My first thought upon entering the men’s area of the Western Wall was that my makeshift yamaka was just a carboard hotdog tray flipped upside down. The western side of the Temple Mount serves as the primary Jewish religious site in Jerusalem, so even weirdo Christian tourist need to cover their heads. The folks running it had no doubt run into thousands of people, who thoughtlessly arrived with no head covering, and thus, the free hot dog tray yamaka was born.  

Once I got past my absurd haberdashery, the scene before me struck something deep inside. Everywhere I looked, people prayed, chanted in rhythmic motion, or pressed tiny slips of paper containing their prayers into the cracks in the ancient stones. The wall itself, dating from King Herod’s expansion of the Temple complex appeared as an unshakable bulwark of the ancient stretching far above our heads. When I got up close, I saw every reachable nook and cranny filled with sheets of paper – prayers to God, who dwelled just above our heads for hundreds of years, and maybe still dwells there in some way still. I saw a doorway to my left and wandered into some sort of Orthodox Jewish library and prayer room where men with curls, beards, and hats sat earnestly peering into ancient words on scrolls and in books.

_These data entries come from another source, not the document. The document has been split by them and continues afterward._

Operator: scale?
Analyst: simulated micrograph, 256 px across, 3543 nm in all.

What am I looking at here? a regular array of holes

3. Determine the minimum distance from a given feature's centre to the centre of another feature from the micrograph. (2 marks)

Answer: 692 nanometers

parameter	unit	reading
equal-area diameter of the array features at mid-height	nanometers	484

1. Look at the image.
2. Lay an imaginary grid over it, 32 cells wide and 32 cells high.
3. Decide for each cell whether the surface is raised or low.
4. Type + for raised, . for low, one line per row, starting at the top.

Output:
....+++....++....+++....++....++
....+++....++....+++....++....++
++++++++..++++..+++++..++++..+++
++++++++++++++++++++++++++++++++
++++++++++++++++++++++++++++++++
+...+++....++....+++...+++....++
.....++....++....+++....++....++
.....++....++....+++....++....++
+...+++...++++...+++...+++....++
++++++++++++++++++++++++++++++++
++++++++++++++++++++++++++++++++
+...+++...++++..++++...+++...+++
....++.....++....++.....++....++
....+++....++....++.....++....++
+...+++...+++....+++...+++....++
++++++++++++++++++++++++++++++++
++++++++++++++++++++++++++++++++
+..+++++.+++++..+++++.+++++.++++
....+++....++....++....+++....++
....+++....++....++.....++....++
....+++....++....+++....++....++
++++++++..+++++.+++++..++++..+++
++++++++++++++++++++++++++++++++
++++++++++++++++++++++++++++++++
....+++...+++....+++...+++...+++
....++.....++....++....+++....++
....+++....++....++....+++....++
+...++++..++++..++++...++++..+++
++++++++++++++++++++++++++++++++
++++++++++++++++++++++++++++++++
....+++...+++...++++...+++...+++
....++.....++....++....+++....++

Beating a hasty retreat from the studious zone probably not meant for idiotic gentiles, I again stood in the square looking up. The higher one looks; the utter complexity of the modern Temple comes into view. Sitting atop, near where the Second Temple would have stood before it got knocked over by the Romans, now stands the third holiest site for Islam, where they believe the Prophet Muhammad ascended into Heaven. I feel drawn to the place not only because of the Old Testament history, but also because Jesus, Peter, John, Paul, and most of our New Testament protagonists spent time there sacrificing, learning, teaching, flipping tables, and being put on trial.

History has its own kind of pulling power. The story of Solomon commissioning the construction of the Temple dates to around 950 BC. People have worshipped their ever since. Anything with that kind of continuous occupation and accumulated meaning for so many generations reaches out of future generations pullinh them into the story as well. We marvel at the Pyramids of Giza, the Coliseum, in Rome, the Parthenon, in Athens. In visiting them, we tie ourselves in some small way to our ancestors of thousands of years past. The Temple Mount certainly contains that kind of power.

However, I wonder if something more mysterious still moves among those particular stones.

The telling of Temple’s first days gives an account that feels somewhat at odds with itself. On one hand, with the arrival of the Ark of the Covenant, God’s presence shows up in the Holy of Holies. “And when the priests came out of the holy place, a cloud filled the house of the Lord, so that the priests could not stand to minister because of the cloud; for the glory of the Lord filled the house of the Lord.” (1 Kings 8:10-11 NRSV) Pulling upon some truly ancient imagery for Yahweh, that cloud means that God has taken God’s seat within the Temple’s innermost sanctum. However, over the rest of the chapter, as Solomon prays, he keeps bringing up that God’s true home resides somewhere else. “Hear the plea of your servant and of your people Israel when they pray towards this place; O hear in heaven your dwelling-place; heed and forgive.” (1 Kings 8:30 NRSV) The presence of God may have arrived, but also, God still resides far beyond one single point of habitation.

Biblical scholars will point out that 1 Kings 8 contains words written by a least a couple of different sources. Each of the separate primary texts that get edited together here have their own views on the Temple and its correct role in religious life. Also, this part of Scripture, the Deuteronomistic History, gets its final assembly during the exile, when the people have neither Temple nor Ark. Thus, we hear two themes that upon first hearing feel in conflict. God sits here. God exists far beyond here.

I also think that whoever that ancient editor, assembling their sources together, was, they fundamentally understood something about that place, and the God who made a home there. We know that God exists in every corner of the universe all at once. God will always be in whatever place you find yourself – on holy hills, in exile, and everywhere in between. Also, we believe that God shows up in special ways at certain times. When we gather around the Communion Table, when we plunge into the waters of Baptism, we understand that God, who exists everywhere, all at once, manifests in a particular way in those moments. The Temple certainly had that kind of power at its consecration and throughout the First and Second Temple periods. Perhaps, that remains true to this day. The Temple Mount has a kind of sacramental power, an outward and towering sign of an inward and spiritual presence.